In New York City Public Schools, Brown v. Board remains…unfulfilled

May 17, 2024 | Blog

This year, May 17th marks the 70th anniversary of Brown v. Board of Education, the U.S. Supreme Court decision that banned segregation in public schools, stating that separating children based on race was unconstitutional.

And here in New York City (NYC), one of the most diverse cities in the world, that goal remains unfulfilled. School segregation continues to be the worst in the nation, for example, while the demographic makeup of New York City Public School’s (NYCPS) District 3 in Manhattan is diverse, the schools do not reflect this diversity. Of the district’s 40 schools, 16 schools have 35% or more Black students with an average of 4% White students. And 11 schools have over 35% White students, with an average 8% or less of Black students.

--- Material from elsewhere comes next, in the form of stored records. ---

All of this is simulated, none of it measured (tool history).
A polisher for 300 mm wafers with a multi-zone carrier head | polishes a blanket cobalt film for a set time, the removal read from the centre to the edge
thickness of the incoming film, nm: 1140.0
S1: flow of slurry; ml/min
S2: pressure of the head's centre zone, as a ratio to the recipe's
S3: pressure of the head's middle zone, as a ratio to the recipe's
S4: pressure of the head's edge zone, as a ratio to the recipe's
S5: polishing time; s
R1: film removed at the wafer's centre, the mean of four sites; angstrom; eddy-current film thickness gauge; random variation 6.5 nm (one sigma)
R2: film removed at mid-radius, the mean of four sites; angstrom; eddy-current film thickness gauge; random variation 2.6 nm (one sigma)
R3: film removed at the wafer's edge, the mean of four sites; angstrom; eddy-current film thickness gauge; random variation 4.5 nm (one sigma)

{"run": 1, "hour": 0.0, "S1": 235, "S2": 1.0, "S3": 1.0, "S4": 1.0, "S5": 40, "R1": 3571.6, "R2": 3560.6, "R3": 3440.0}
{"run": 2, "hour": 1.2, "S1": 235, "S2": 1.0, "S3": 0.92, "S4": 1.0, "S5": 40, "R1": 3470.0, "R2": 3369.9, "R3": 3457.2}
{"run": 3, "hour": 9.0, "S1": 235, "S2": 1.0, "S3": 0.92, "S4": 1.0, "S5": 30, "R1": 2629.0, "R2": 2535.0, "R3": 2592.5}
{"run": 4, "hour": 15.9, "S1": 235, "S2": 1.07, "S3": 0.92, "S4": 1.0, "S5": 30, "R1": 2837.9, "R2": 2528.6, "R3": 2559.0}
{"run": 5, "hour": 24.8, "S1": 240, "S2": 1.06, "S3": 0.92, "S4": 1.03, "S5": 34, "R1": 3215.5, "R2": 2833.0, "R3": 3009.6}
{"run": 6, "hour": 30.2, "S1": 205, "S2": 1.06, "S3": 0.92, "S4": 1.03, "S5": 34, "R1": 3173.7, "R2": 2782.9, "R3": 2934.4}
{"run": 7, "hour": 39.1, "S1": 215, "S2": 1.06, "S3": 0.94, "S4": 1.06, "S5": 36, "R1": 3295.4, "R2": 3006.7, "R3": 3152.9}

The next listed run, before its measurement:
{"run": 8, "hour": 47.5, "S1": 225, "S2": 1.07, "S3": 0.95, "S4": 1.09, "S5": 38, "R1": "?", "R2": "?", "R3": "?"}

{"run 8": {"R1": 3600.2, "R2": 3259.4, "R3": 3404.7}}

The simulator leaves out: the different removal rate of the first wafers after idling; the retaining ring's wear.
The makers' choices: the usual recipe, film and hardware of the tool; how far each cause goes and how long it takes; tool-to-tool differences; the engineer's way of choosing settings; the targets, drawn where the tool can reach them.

The history of segregation in New York City schools remains a complex web of policies — to name a few — selective school admissions, housing, school zoning, and enrollment policies, all of which have contributed to institutional racism in NYCPS. Yet, research shows that integration has many cognitive and social benefits for students, including higher academic outcomes, a higher likelihood of college enrollment, and can foster critical thinking skills and address opportunity and resource equity gaps for Black and Latinx students.

School integration has been an area of interest for past mayoral administrations, as NYCPS launched Diversity in Admissions programs, and the New York State Department of Education created the New York State Integration Project to fund district-wide integration efforts. However, the current NYC administration and New York State leadership have taken a step back from integration efforts — a new report found that the NYC administration has abandoned progress that was being made and, in some cases, moved the city backward. At the same time, a lawsuit challenging racial segregation in NYCPS is moving forward. That lawsuit could bring major changes to the City’s most selective schools and argues that too many Black and Latinx students face “systemic exclusion” from gifted and talented pipelines as early as Kindergarten, which impacts future educational opportunities.

As NYC leaders wait to see the outcome of the lawsuit challenging segregation in NYCPS, they don’t have to wait to hear from students about their right to a constitutional, anti-racist education. Students across the city from Integrate NYC are leading integration and anti-racist advocacy efforts to better support them and their peers in NYCPS.

As we reflect on this 70-year anniversary and acknowledge that our schools are extremely segregated, we urge NYC and State leaders to prioritize integration. They can do this by replicating successful efforts such as District 15’s middle school equitable choice lottery enrollment system overhaul which reduced economic segregation in sixth grade by 55% and racial segregation by 38% in one school year. NYCPS should also analyze and report out data, like, which demonstrates how segregated or integrated our schools are, and allows parents, advocates, educators, and school system leaders to track changes over time.

But the work can’t just be diversifying schools and classrooms. Such integration efforts must be supported with shifts in practices and policies to create culturally responsive and sustaining schools and classrooms. This involves: 1) creating welcoming and affirming school environments; 2) hiring and retaining representative and culturally competent educators; 3) addressing educator behaviors and mindsets to be asset-oriented with high expectations for students; and 4) using inclusive and affirming curriculum, materials, and instructional practices.

While NYCPS leaders have done some work to develop culturally responsive instructional materials, they did so in lieu of a of a more comprehensive plan to invest $202 million in a culturally responsive Mosaic curriculum for English language arts and math. Additionally, while NYC Reads, NYCPS’ new literacy initiative took, culturally responsiveness into account, experts found at least one of three new curricula were particularly demeaning and dehumanizing to people of color.

NYCPS has also made some progress on recruiting and retaining more educators of color, yet much more is needed to ensure our schools are taught and led by educators representing our diverse student body. NYCPS schools that serve the largest shares of students and teachers of color have some of the highest teacher turnover and 57% of schools do not have a Black school leader, with the percentage being higher for Latinx school leaders at 67%.

All students in New York City deserve equitable opportunities — and benefit from integration policies and culturally responsive-sustaining practices. It’s up to city and state leaders to honor the Brown v. Board of Education decision by not only prioritizing integration but also continuing work on culturally responsive and sustaining education policies and practices. Doing so will not only affirm and support our students, but it will prepare them for postsecondary success and beyond.